Large Ideas Expressed In Small
Diary of a Shutdown
So, I went to the dentist on company time.
Dental work just seems more deserving than beauty work.
I announce to the department that I have scheduled “down time” in my office everyday through July from 3-4 p.m. when anyone can come by anytime to talk, vent or visit. We’ll see if this is helpful for a month and then decide to continue or try something different next month.
I just think, I actually know that
this is the time to do things radically different from
the routine. I know that if we keep doing the same
things, we’ll dig ourselves into a hole.
Frank says, “Missing bonus again is gonna hurt. This is really going to break their spirit, Elizabeth.”
I think their hearts are already broken, but missing this bonus is an allowable way to talk about the rage and hurt.

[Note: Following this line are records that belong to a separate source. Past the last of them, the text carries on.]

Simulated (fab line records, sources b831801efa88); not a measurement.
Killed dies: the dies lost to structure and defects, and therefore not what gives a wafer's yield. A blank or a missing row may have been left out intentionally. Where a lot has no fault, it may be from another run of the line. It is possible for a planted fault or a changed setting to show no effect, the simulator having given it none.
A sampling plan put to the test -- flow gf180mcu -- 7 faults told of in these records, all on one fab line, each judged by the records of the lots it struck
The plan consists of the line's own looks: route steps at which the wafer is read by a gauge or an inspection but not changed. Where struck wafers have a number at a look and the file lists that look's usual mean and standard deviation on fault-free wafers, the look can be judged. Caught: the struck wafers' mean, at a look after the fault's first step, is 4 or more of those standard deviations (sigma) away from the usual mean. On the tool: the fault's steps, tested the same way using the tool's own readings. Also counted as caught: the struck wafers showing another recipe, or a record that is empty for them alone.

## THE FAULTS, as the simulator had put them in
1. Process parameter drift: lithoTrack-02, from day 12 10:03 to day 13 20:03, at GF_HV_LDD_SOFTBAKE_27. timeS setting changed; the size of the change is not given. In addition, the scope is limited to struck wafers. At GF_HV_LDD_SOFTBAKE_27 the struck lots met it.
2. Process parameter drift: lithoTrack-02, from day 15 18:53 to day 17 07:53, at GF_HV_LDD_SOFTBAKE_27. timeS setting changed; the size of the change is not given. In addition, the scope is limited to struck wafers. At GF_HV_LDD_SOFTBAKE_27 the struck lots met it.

Of course, HR is behind us all the way. Today my boss, Dan, worried, “Everybody get ready to review all of your absenteeism reports and deal with the offenders accordingly. Paul found out that there are over 70 people at this site that have over 40 hours absent. As far as he’s concerned, that’s just stealing from the company.”
What makes this even more surreal is that the rest of the company is allowed 80 hours absent, but that policy change did not extend to us because we’re shutting down.
I get called to a meeting about SC 23 property. I have been given a 15-page (font size 2) legal paper list of equipment that I am supposed to locate, and decide if it goes to the transfer site or stays where it is. Maggie is trying to be helpful, but there is no location recorded for any of the equipment and no record of whom used it last. I think of a real quick way to do this task—mark off everything as going to the transfer site, and let them find it. I’m mulling this over when she tells me that this report was due last week. I respond, “Sorry, I was busy building 35 units.” She knows this is my second record-breaking month. So there.
I’m going to counsel them. Now that my teeth are fixed and my hair is done.
We end the day with another sour meeting, griping, complaining and backbiting. This is two days in a row and I hate the thought that we could all end this way, disintegrated into petty battles, sour grapes, old grudges and feuds.
I want us to “go bravely.” I want us to hold hands high in a sign of defiance and drive off the cliff full speed in an old convertible with the radio blaring.
The finance department has gone over
the edge. Either that, or they should take the next round
of drug tests. Today they hosted their own pizza party,
with company funds.
So, I’ve decided to learn as much about the money flow as possible. I am really enjoying the terminology. Today I learned about “negative earnings” and “economic profit.” I almost giggled and said, “That would be losses, right?” but I didn’t. I wondered—what other kind of profit is there, but not out loud. When learning a new language, on the field of battle, never make fun of it.
For the first time, coming into the home office report on our site statistics, I don’t feel guilty or ashamed for being from a site that is being shutdown. Why should I? I didn’t do anything wrong.
The meeting starts with a warning from Webster Long who is the statistics team leader, “Our Annual Operating Plan was declared DOA in headquarters. We’re not anywhere close to the savings, efficiencies, productivity improvements that we promised we would get with the mergers and acquisition and consolidations.”
I notice that no one here ever says “shutdown.”
He threatens, “Now we’re going to have to get real aggressive in our financial goals, or else.”
This seems like we amputated a leg and now we’re complaining about the bleeding, so we’re going to amputate the other leg.
Andrew from Newark says, “We shouldn’t be expected to forecast improvements next year because our workforce is getting older and they’re stuck in their ways and getting more and more stubborn. Old dogs, new tricks, you know.”
I find this comment so ridiculous that I comment, “Let’s talk to Andrew in a couple of years and see if he still holds to that theory.” General laughter, Andrew flushes.
Who appointed you? How can you still be in business?
By the time we review the safety report, I have had too much. The general consensus comes from Webster Long, “Why should we even report this? We can’t control any of this. I know this is required by OSHA but what does it really mean... Why are you looking at me like that, Elizabeth?”
“Because I can’t imagine telling the steering committee or anyone else that we are going to track quality, delivery and financial results, but when it comes to safety, which is a basic human right, we aren’t even going to report it.”
The smug management attitudes that get aired out at that point are appalling to me.
“What do I care if some guy hurts himself playing touch football and blames it on the company?”
“Hey, guys, check this out, this month we announced layoffs and we had the most injuries ever.”
Have they never been laid off? Have they never cared about someone who has been? And why are they still in business?
I am lost behind enemy lines. Do I plan my escape, do some damage, or organize a revolt?